Amphipolis: Kasta Hill handed over to geophysicists

Geophysicists of the University of Thessaloniki pick up where the archaeologists left off giving new hope to those who wanted more than just a couple of sphinxes, caryatids and a mosaic

Hopes at Amphipolis are now pinned on what geologists will find as they geoscan the hill covering the ancient underground tomb or tombs. The Department of Geophysics of the University of Thessaloniki will perform an electrical tomography on Kasta Hill where the tomb is located. The ground is to be covered with cables and an algorithm created by scientsts of the lab under the direction of Grigoris Tsokas, Professor of Applied Geophysics.

Previous geologists who had scanned the tomb in 1999 (L. Polymenakos et al) found at least two very promising sites for tombs located in the south and southwest of the hill with high density areas and possible structures that could be stone jars. Since that time methods and sensors have improved and geologists will be able to produce better resolutions.

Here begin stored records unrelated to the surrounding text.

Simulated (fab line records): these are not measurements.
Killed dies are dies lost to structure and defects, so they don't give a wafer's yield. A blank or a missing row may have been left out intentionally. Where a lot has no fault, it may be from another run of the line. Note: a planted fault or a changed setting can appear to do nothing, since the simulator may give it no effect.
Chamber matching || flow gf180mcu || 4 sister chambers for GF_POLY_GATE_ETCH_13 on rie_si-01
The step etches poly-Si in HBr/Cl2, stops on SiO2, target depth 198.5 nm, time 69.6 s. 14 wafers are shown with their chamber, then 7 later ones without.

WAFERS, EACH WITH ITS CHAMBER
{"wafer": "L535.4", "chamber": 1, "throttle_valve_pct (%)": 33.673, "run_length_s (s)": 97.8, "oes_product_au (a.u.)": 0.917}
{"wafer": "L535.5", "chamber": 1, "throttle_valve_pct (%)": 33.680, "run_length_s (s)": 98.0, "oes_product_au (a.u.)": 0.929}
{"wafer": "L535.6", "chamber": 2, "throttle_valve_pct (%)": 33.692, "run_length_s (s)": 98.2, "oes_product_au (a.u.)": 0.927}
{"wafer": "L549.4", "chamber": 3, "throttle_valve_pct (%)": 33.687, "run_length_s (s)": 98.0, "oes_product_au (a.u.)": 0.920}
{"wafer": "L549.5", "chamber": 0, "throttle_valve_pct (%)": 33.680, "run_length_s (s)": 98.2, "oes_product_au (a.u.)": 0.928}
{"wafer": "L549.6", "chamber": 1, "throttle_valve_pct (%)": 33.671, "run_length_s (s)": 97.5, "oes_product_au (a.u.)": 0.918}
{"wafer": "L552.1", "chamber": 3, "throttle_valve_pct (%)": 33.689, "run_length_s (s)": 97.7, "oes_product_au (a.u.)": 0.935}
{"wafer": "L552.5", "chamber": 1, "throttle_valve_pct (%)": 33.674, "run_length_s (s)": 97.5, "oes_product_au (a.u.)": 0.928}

Discussions are currently taking place concerning how the geological investigation will take place and there are fears that certain areas of the hill are unsteady and a cavein could be disastrous. Huge amounts of soil have been subtracted from the Tumulus Hill and that, accompanied by erosion, could (a) bring about a better result, but (b) increase danger of the structure caving in.

Dr. Orit Peleg Barkat of the Hebrew University of Jerusalem fears that there are already signs of unsteadiness. She states that a great deal of the interest in the case of the tomb isn’t just in the archaeological finds but in the occupant of the huge monument and there are hopes of finding that person’s remains.